The International Monetary Fund warned today that Ireland faced significant risks that could affect its ability to repay an aid loan, and it forecast the country would miss the target of reducing its deficit to 3 per cent of GDP by 2015.
The IMF made the comments in a staff report issued a day after it approved a €22.5 billion loan for Ireland as part of an €85 billion rescue bailout package.
The rest of the bailout includes €45 billion from Europe and €17.5 billion which Ireland will contribute itself.
"The pace of recovery is projected to be modest. Downside risks are significant, stemming from deflationary tendencies, overstretched balance sheets and adverse fiscal and financial feedback loops," the IMF said in its latest report.

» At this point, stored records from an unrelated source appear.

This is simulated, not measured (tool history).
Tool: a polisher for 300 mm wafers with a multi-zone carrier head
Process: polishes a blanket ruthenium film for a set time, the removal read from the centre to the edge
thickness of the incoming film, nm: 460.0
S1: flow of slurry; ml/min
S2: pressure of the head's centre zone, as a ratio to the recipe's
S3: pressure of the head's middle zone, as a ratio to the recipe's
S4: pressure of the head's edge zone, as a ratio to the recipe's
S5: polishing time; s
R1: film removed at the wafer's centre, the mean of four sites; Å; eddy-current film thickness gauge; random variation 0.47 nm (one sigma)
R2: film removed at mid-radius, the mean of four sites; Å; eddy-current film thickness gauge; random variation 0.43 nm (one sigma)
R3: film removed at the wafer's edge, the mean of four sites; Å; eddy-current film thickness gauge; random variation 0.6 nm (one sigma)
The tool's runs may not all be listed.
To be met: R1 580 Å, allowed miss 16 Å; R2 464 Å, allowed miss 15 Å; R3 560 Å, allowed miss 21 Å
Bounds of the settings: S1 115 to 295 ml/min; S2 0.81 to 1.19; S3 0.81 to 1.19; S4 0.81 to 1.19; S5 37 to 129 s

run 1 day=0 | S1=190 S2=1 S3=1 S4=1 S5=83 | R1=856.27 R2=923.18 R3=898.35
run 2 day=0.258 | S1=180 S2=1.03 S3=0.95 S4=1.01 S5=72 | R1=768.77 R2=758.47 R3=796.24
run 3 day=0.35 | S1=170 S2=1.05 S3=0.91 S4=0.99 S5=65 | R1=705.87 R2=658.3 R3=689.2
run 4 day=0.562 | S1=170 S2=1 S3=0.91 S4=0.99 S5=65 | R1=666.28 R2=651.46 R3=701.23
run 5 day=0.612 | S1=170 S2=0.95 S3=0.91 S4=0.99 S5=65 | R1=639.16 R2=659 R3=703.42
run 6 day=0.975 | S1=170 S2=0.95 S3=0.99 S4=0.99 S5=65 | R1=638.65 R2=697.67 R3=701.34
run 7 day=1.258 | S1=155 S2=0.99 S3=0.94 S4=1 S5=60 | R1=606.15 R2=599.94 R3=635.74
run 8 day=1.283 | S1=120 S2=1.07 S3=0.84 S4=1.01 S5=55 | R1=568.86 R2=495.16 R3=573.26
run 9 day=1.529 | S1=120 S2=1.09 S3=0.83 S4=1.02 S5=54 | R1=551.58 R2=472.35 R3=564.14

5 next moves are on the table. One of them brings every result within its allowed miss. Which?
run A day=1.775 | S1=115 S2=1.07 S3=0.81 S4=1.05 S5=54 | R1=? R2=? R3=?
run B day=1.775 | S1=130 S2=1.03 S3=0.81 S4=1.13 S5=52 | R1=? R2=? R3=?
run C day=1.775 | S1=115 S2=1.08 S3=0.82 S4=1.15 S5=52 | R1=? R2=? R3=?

"There are significant risks to the programme that could affect Ireland's capacity to repay the Fund," the IMF said.
The Government has committed to shrink and restructure Irish banks and reduce the deficit in Europe by 2015 at the latest as part of the conditions for an EU-IMF bailout.
It will remove €15 billion - equivalent to around 10 per cent of annual economic output - from its deficit over four years starting with the 2011 budget's record package of €6 billion in spending cuts and tax hikes.
The EU is giving Ireland until 2015 to get its budget deficit below a bloc limit of 3 per cent of GDP, but the IMF said it forecast the deficit to reach 5.1 per cent of GDP by 2014 and 4.8 per cent by 2015, without further fiscal measures.
"Under staff's current projections, achieving the new target is likely to need further measures in the medium term," the document said.
It however, said the economy was likely to stabilise and start recovering next year, from -0.2 per cent in 2010 to 0.9 per cent in 2011.
The IMF said that while Irish authorities had taken major measures to strengthen the banking sector, "vulnerabilities remain acute".
The IMF's sobering assessment came on the same day Moody's rating agency downgraded Ireland's credit rating five notches to Baa1 - three notches above junk status - with a negative outlook, warning that further downgrades could follow if Dublin was unable to stabilise its debt situation.
Particularly worrying was the IMF's assessment that the contagion threat from Ireland is "significant". "Given market perceptions, spillover effects to other peripheral euro area economies could be large. Greece, Portugal and Spain are the most vulnerable to volatility spillovers from an event in Ireland."
"Other euro-area sovereigns show negative country-specific cross-correlations, while Italy and Belgium appear like borderline cases," the report said.
By restoring financial stability, however, the threat to other countries could be contained. The IMF warned that political risks remained considerable in Ireland.